Photo by: Shawn Nix, 2010
Today is a hard day. It's the first anniversary of my mother's death. As I sit back on reflect on the many things my mother wasn't here for this year, my heart swells with grief.
She missed my son's wedding and the happiness of family. She missed my daughter, her youngest grandchild's high school graduation. She missed the birth of my sister's first grandchild. She missed the announcement that this year my son will become a father. She missed holidays and phone calls and conversations where more times than I can count I reached for the phone only to remember there is only silence where once there was advice and love.

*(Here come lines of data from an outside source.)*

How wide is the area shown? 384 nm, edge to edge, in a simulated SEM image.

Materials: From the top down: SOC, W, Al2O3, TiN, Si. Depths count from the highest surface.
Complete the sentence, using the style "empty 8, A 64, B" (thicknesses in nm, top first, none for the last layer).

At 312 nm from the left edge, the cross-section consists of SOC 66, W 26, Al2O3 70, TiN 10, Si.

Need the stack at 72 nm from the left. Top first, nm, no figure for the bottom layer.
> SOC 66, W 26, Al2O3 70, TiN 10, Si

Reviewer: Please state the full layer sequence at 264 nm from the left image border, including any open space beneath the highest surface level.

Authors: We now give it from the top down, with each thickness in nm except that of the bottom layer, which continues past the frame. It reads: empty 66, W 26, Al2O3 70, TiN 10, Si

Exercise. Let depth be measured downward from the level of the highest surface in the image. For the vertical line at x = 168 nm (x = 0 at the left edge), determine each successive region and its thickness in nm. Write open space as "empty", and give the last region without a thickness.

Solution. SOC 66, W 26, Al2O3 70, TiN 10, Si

I try not to count the things I miss. The sound of her voice. The smell of her perfume. The way she pursed her mouth when I did something incredibly stupid. The tightness of her arms around my waist. (She was only 4'10"; I'm 5'5".)
It's only after I indulge in my pity party that begin to ruminate on what I feel she has gained, despite my soul numbing pain.
She's no longer a slowly decaying mind trapped in a rapidly failing body. She's no longer alone; my father having died in 1992. Most of her friends have already passed as well (Mom was 94 when she died), so she has plenty of friends to talk with, and family who'd gone on before. Finally, I know she is with our Lord, watching over her family to let us know she's with us even when we feel most alone.
Nothing, no amount of time or distance will ever ease the pain of losing one's parents. Even though I didn't always agree with the things they said, our differences made for lively discussions. Moreover, every day more and more of my friends are losing their parents, creating a generation of lost children, left wondering if there was anything more that needed to have been done.
Every day I wake and I think, "How I wish I could speak to either one of them." Sometimes I sit down and meditate, using my energy to send my wants and needs to the other side. Other days I manage to stumble out of bed and make it through the day without remembering there are no more conversations to be had.
But the bad days aren't as frequent as they used to be, and the okay days seem to fill in nicely at the corners. So, maybe time really does heal all wounds, at least that's what I'm hoping for. In the meantime, I'll go on, because really there is no alternative. I will see them again, one day. When it is my time, we'll all be together again.
Until then, I remember the days that aren't shared so there will be lots to talk about as we enjoy eternity together. That's what really gets me through the days.